Opinion by
Mr. Justice Potter,The defendant company had occasion to construct a new line of railroad in Cambria county, on the west branch of the Susquehanna river. In building this road a bend in the river was cut off, and a new channel was formed some 800 feet in length. An embankment extending along the river was constructed, partly with the earth excavated from the new channel and partly with earth obtained elsewhere. Plaintiff is the owner of a water power gristmill, situated on the Susquehanna river, a short distance below the location of the new channel and the embankment. Plaintiff claims that by reason of the work done by the railroad company large amounts of mud, sand, sediment and alluvial deposits were negligently permitted by the defendant to work down into his dam and millraee, thereby seriously impairing his water power, and interfering with the operation of his mill. In his statement he claimed damages amounting to $2,000 for the expense of cleaning the dam and race from time to time, and for the loss resulting from his inability to run the mill on full time. He further claimed damages in the same sum for permanent depreciation in the value of his mill property. The jury found a verdict for the plaintiff for $3,365.83, upon which judgment was entered. In the first and sixth specifications of *220error the appellant complains that against his objection witnesses were permitted to testify to the amount of the damages in a lump sum, without specifying the items of damage. The plaintiff, when asked what amount of damage had been done to the mill property by reason of the filling of the dam, answered, “ Four thousand dollars, I claim.” And the witness, James Lantzy, in response to a similar question, made a similar answer, giving as his estimate in a lump sum, “ Four thousand dollars for the damage that has been, and what will accrue.”

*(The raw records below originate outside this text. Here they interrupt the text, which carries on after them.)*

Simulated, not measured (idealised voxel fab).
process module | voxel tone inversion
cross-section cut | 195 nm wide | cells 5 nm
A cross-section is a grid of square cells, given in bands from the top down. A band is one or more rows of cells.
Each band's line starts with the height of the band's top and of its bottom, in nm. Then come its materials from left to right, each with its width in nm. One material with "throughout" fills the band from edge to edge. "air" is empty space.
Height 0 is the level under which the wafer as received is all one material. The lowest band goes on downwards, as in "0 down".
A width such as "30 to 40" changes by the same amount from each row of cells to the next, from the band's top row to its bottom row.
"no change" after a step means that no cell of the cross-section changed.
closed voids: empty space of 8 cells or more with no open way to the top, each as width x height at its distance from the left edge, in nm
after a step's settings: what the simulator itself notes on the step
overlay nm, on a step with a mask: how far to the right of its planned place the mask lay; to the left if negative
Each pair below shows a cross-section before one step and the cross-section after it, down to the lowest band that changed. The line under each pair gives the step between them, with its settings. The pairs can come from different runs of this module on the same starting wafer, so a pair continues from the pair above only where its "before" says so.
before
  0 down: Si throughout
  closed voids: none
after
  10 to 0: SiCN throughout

Under the authorities the objection of the defendant to this testimony should have been sustained. Robb v. Carnegie, 145 Pa. 324, was an action to recover damages for injuries to plaintiff’s land alleged to h.ave been caused by the operation of coke ovens maintained by defendants on adjoining premises. A witness having been asked to state the amount of damages done to the property by reason of the smoke from the ovens, objection was made on the ground that the question would elicit from the witness the injury done to the property without distinguishing or specifying how or to what part of the property, etc. The objection was overruled and the witness answered, “ I Avould place it at $10,000.” On appeal, the assignment of error complaining of the allowance of this question was sustained, this court saying (p. 343): “ The question objected to should have been excluded because it called for no fact but for a lumping estimate, which opened the way for the witness to introduce considerations that we have seen had no place in the adjustment of the damages.”
The general rule is thus stated in 12 Am. & Eng. Ency. of Law (2d ed.), 460, 461: “ On damages, as on other subjects of expert opinion evidence, the opinion of witnesses must not be speculative or conjectural, but must be based upon facts and conditions existing and proved. Thus in an action of tort the plaintiff cannot answer naked questions as to the amount of damages sustained by him.” And in 3 Elliott on Evidence, sec. 2006, we find the statement that: “ The authorities with few exceptions are agreed upon the proposition that witnesses cannot give their opinion as to the quantum of damages in any given case. . . . The general rule is that witnesses must state facts, and are not permitted to give their opinions founded on *221such facts, nor can they give inferences or deductions drawn from them. These rules apply almost without exception as to the quantum of damages resulting from any act. So the rule is that a 'witness cannot be examined in such a manner that his answers will relieve the jury from considering and determining the facts submitted.”
In the present case we do not find any evidence fixing the amount of the damages except that of the two witnesses referred to, who gave it as the lump sum of $4,000. Neither witness gave the basis or the items upon which his estimate was formed, and the sum named is the same as that set forth in the statement of claim.
The first and sixth assignments of error are sustained, and the judgment is reversed, with a venire facias de novo.